Joseph Tawadros
Tawasim Kord; Constellation; Work; Permission to Evaporate; Gare de l’est; Heal; Give or Take; Clothes; Forbidden Fruit
Jessica Wells
Rhapsody for solo oud [BBC commission: world premiere]
Joseph Tawadros (oud)
Reviewed by: Barnaby Page
Reviewed: 30 July, 2018
Venue: Cadogan Hall, London
Joseph Tawadros’s encore summed up as well as anything the multitude of influences which sometimes blend, often collide, in his music. Entitled Bluegrass Nikriz, it was written after a collaboration with the banjo-player Béla Fleck; marries the blues scale with an Arabic mode; and sounds rather like Deliverance has been relocated to the souk.
He was playing an ancient Middle Eastern instrument (similar to the lute) in a relatively modern western concert hall; he himself is an Egyptian Copt long resident in Australia, and two of his pieces (Work and Clothes) are based on poetry by the Lebanese-turned-American Khalil Gibran.
Tawadros, who composed nearly all this programme, exploited these combinations and potential contradictions not only in his considerable patter between pieces (veering into stand-up territory) but also in the music itself. Constellation, for example, draws on slide guitar, banjo and mandolin styles as well as Japanese music, with a result that is impossible to pigeonhole. Similarly, Give or Take was originally written as a duet with the decidedly European double bass.
Other compositions are more instantly recognisable as belonging to a non-European tradition. The elaborate Clothes employs quartertones prominently; the improvisatory Tawasim Kord (a fine piece to open the concert, given its sense of tension and movement) also uses an Arabic scale; the inventive Forbidden fruit, with its extreme tone colours, takes the Middle Eastern flavour into new territory. But then there is some of that same atmosphere in Gare de l’est, as well, yet it is a work explicitly inspired by a Parisian railway station… Highlights among Tawadros’s work included the elegiac Heat, fading away to very little, and Permission to Evaporate, hesitant and almost minimalist at the beginning yet captivatingly rhythmic from the first bar.
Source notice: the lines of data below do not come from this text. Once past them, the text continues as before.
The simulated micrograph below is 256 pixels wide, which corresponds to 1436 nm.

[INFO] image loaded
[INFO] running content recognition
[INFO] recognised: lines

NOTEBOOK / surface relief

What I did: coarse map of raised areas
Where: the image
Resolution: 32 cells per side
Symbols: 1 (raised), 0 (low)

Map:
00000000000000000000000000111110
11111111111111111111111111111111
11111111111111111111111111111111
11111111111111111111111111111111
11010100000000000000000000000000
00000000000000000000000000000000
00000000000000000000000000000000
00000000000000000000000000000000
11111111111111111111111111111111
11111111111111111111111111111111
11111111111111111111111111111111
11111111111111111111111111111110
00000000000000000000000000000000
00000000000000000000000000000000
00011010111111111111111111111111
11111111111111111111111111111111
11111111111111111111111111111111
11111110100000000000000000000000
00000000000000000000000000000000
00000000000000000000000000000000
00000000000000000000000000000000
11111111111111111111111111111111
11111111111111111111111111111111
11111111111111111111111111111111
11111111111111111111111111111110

Tawadros’s recital also included a premiere: Rhapsody by the Australian Jessica Wells, a five-minute piece which Tawadros suggested, after the fact, might have benefited from a slightly slower performance. If more consistently western-sounding than the performer’s own work, it’s nevertheless thoroughly convincing, especially in the way it develops small motifs. In terms of tone colour, too, Wells takes the instrument in a rather different direction from much of Tawadros’s music; at moments the oud almost sounded bowed rather than plucked.
If listening to this relay online, note that the pieces are not quite as listed on the BBC iPlayer.
- Broadcast live on BBC Radio 3 (available on BBC iPlayer for thirty days afterwards)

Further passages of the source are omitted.